House Jan. 6 Panel to Hold Public Hearings in 2022 (AP)
By Fran Beyer | Thursday, 02 December 2021 02:31 PM
Rep. Liz Cheney, R-Wyo., announced Thursday the House Jan. 6 panel intends to hold public hearings in 2022, detailing "in vivid color" the events that day, including in former President Donald Trump's White House, CNBC reported.
Cheney, the vice chair of the select committee and one of its two Republican members, said the panel aims to conduct "multiple weeks of public hearings" sometime next year, when the GOP hopes to retake majority control of at least one chamber of Congress.
The hearings will lay out "exactly what happened every minute of the day on Jan. 6 here at the Capitol and at the White House and what led to that violent attack," Cheney said in a House Rules Committee hearing, CNBC reported.
The announcement came in the wake of the select committee vote to advance contempt proceedings for former Department of Justice official Jeffrey Clark over his alleged defiance of a subpoena for documents and testimony.
But House Rules Committee chair Rep. Jim McGovern, D-Mass., said Thursday Clark was being given another chance to appear before the investigators Saturday, CNBC reported.
Clark is the second Trump associate to be accused of contempt of Congress for refusing to comply with the committee’s subpoenas. The first, former White House senior adviser Steve Bannon, was held in contempt by the House and subsequently indicted on two criminal counts by a federal grand jury. He has pleaded not guilty.
Cheney was stripped of her leadership role after she refused to stop criticizing Trump for claiming the 2020 election was rigged against him. Trump has never conceded to President Joe Biden.

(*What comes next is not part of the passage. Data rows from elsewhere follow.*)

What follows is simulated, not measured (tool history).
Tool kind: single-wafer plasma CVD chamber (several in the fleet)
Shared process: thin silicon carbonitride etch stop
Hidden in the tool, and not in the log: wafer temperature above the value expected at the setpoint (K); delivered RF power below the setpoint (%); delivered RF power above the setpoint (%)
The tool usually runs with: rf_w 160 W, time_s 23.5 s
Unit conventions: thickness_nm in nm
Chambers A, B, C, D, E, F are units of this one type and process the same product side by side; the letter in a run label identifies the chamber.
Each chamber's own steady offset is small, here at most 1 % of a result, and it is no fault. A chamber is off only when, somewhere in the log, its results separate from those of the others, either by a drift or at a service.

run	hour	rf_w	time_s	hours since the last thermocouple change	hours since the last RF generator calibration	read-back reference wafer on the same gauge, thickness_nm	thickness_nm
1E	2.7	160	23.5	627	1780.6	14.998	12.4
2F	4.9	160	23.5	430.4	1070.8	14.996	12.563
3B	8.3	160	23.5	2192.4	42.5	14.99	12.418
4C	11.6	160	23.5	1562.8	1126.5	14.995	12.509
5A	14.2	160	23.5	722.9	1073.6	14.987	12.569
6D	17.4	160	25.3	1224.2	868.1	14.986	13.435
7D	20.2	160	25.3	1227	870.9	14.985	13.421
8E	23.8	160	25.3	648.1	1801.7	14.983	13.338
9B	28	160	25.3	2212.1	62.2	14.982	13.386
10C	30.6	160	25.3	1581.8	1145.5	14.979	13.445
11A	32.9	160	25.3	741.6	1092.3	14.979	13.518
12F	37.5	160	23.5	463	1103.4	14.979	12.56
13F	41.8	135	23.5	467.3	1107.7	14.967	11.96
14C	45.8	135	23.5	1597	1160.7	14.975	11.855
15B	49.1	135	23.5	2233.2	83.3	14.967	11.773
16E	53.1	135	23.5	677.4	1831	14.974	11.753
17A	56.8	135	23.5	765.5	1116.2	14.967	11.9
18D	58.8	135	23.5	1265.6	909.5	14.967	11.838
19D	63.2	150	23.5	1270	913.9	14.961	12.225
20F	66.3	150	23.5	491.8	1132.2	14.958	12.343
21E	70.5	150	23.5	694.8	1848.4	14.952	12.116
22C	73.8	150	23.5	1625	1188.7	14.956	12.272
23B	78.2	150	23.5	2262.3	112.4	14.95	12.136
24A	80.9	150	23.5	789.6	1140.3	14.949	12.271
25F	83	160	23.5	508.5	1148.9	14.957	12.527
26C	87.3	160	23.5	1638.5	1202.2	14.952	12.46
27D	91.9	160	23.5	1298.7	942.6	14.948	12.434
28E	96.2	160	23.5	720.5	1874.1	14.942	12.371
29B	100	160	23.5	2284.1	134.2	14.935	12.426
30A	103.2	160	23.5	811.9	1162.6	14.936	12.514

Trump's attorneys late last month claimed in a legal brief Biden is colluding with the Democrats on the House special committee.
Filed with the D.C. Circuit Court of Appeals, the lawyers argue the only purpose of the House select committee's investigation is to attack Trump.
"There is little doubt President Biden is doing the bidding of a Congress controlled by his party; appellees' briefs are rife with political hostility," the lawyers wrote in their legal brief.